Page MenuHomePhabricator

[AMDGPU] Divergence driven instruction selection. Shift operations.
ClosedPublic

Authored by alex-t on Sep 26 2018, 9:31 AM.

Details

Summary

This change enables VOP3 shifts to be explicitly selected dependent on the divergence.

Tests: CodeGen/AMDGPU passed

Diff Detail

Repository
rL LLVM

Event Timeline

alex-t created this revision.Sep 26 2018, 9:31 AM
rampitec added inline comments.Sep 26 2018, 11:46 AM
lib/Target/AMDGPU/VOP3Instructions.td
399 ↗(On Diff #167153)

Why not GCNPat?
Why divergence is not checked?
Why do you need it at all if you have patgen enabled for these instructions above?

587 ↗(On Diff #167153)

Does it really belong to this patch?

alex-t updated this revision to Diff 167300.Sep 27 2018, 5:42 AM

Pattern changed to GCNPat, divergence check added.

lib/Target/AMDGPU/VOP3Instructions.td
399 ↗(On Diff #167153)

On VI+ we have no V_LSHL_B64 only V_LSHLREV_B64, same for sra, srl.
So, we cannot select in case we have, let's say, shl with src0 i64 and src1 i32.
The aim of these patterns to swap operands. Current implementation does this in
SIInstrInfo::moveToVALU

case AMDGPU::S_LSHL_B64:
  if (ST.getGeneration() >= AMDGPUSubtarget::VOLCANIC_ISLANDS) {
    NewOpcode = AMDGPU::V_LSHLREV_B64;
    **swapOperands(Inst);**
  }
587 ↗(On Diff #167153)

Sure it does. As soon as I start selecting this _b64 the LIT tests failed because of the odd "_e64" suffix printed by AMDGPUInstrPrinter. It prints it for all with VOP3 flag.
The flag was not set before this change because the instructions were created in moveToVALU.
I filed the bug https://bugs.llvm.org/show_bug.cgi?id=39086 for adding the flag to indicate that the instruction does not have 32bit encoding.
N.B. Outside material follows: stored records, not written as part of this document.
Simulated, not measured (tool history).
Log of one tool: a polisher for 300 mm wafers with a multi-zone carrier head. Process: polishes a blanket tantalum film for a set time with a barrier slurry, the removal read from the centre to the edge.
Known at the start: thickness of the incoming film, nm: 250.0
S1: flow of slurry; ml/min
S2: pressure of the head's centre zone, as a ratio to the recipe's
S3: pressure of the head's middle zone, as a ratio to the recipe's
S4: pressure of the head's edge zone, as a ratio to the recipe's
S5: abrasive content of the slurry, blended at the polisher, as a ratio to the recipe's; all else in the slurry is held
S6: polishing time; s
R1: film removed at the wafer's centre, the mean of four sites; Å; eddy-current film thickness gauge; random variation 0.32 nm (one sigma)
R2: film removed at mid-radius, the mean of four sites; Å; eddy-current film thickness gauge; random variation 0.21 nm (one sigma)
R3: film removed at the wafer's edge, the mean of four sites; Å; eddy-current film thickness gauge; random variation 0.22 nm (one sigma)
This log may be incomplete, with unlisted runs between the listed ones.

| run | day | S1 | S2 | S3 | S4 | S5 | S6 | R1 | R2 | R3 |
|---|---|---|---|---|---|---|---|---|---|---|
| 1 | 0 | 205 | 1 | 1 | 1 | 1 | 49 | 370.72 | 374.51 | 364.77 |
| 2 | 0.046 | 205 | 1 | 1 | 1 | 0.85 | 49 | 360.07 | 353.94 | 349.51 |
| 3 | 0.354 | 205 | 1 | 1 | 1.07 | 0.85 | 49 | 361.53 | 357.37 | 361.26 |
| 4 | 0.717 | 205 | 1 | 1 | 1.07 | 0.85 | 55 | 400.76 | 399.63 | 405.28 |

rampitec added inline comments.Sep 27 2018, 9:35 AM
lib/Target/AMDGPU/VOP3Instructions.td
399 ↗(On Diff #167153)

Then what the code "def V_LSHLREV_B64 : VOP3Inst <"v_lshlrev_b64", VOP_PAT_GEN<VOP3_Profile<VOP_I64_I32_I64>>, shl>" 8 lines above does? Isn't it the same?

587 ↗(On Diff #167153)

How can it be possible for moveToVALU to create a VOP3 instruction without a VOP3 flag?
VOP3_Pseudo sets VOP3 flag. InstSI copies it into TSFlags. VOP3_Real copies TSFlags from a pseudo.

alex-t added inline comments.Sep 27 2018, 9:46 AM
lib/Target/AMDGPU/VOP3Instructions.td
399 ↗(On Diff #167153)

No. The code you've mentioned defines the pattern for:

Divergent node that has

  1. shl operator
  2. i64 result, i32 src0 and i64 src1

it is okay for v_lshlREV - it shifts src1 64 bits to i32 src0 positions

what if we have the opposite order of operands? On SICI we'd select v_lshl since
that order fits. On VI we have only v_lshlREV so we need to swap operands.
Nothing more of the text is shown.